(Reuters) - A draft U.N. climate report, due for release in Bangkok on May 4, says that measures to fight global warming can be inexpensive but that time is running out for governments to avert big, damaging temperature rises.
Following are details about reports this year by the Intergovernmental Panel on Climate Change (IPCC), set up in 1988 by the United Nations to help guide governments. It draws on work by about 2,500 specialists from more than 130 nations.
PARIS, February 2 - The first IPCC report, an overview of the science of global warming, said that it was “very likely”, or at least 90 percent certain, that mankind was to blame for most of the warming in the last half century.

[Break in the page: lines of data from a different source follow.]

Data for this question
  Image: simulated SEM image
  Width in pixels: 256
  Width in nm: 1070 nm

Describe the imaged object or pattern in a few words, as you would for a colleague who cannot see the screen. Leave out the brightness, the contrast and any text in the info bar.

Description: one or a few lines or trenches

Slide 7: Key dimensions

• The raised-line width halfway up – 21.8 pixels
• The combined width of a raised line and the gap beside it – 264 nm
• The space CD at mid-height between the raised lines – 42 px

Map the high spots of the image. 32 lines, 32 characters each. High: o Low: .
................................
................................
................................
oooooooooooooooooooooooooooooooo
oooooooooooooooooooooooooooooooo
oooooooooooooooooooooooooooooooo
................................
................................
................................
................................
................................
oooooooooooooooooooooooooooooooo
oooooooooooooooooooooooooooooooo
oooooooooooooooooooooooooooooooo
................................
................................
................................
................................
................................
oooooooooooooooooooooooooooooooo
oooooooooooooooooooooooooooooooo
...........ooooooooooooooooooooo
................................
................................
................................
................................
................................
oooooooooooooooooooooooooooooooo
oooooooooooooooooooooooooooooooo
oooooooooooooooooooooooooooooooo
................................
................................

The previous report in 2001 had put the probability at “likely”, or at least 66 percent. The new report projected a “best estimate” that temperatures would rise by 1.8-4.0 degrees Celsius (3.2-7.2 Fahrenheit) this century.
BRUSSELS, April 6 - The second report said that rising temperatures were already changing the face of the globe and could lead to more hunger, water shortages and extinctions.
It projected that crop yields could drop by 50 percent by 2020 in some countries. More than 1 billion people may face shortages of fresh water by 2050, especially in Asia. By the 2080s, millions of people will be threatened by floods because of rising sea levels, especially in the mega-deltas of Asia and Africa and on small islands.
BANGKOK, May 4 - A draft of the third report obtained by Reuters, “Mitigation of Climate Change”, highlights two scenarios saying that the costs of limiting emissions of greenhouse gases could mean a loss of just 0.2 or 0.6 percent of global gross domestic product (GDP) in 2030.
And the toughest scenario assessed, demanding that governments ensure that global greenhouse gas emissions start falling within 15 years, would cost 3 percent of GDP by 2030.
VALENCIA, Spain, Nov 16 - A fourth “Synthesis Report” will sum up all the findings.
- The 2001 study said there was “new and stronger evidence” linking human activities to rising temperatures.
- In 1995, the IPCC report concluded that “the balance of evidence suggests a discernible human influence on global climate”. That report helped pave the way to the U.N. Kyoto Protocol in 1997, which obliges 35 industrial nations to cut greenhouse gases to 5 percent below 1990 levels by 2008-12.
- The IPCC’s first report in 1990 outlined risks of warming and played a role in prompting governments to agree a 1992 U.N. climate convention that set a non-binding goal of stabilising greenhouse gases at 1990 levels by 2000. The target was not met.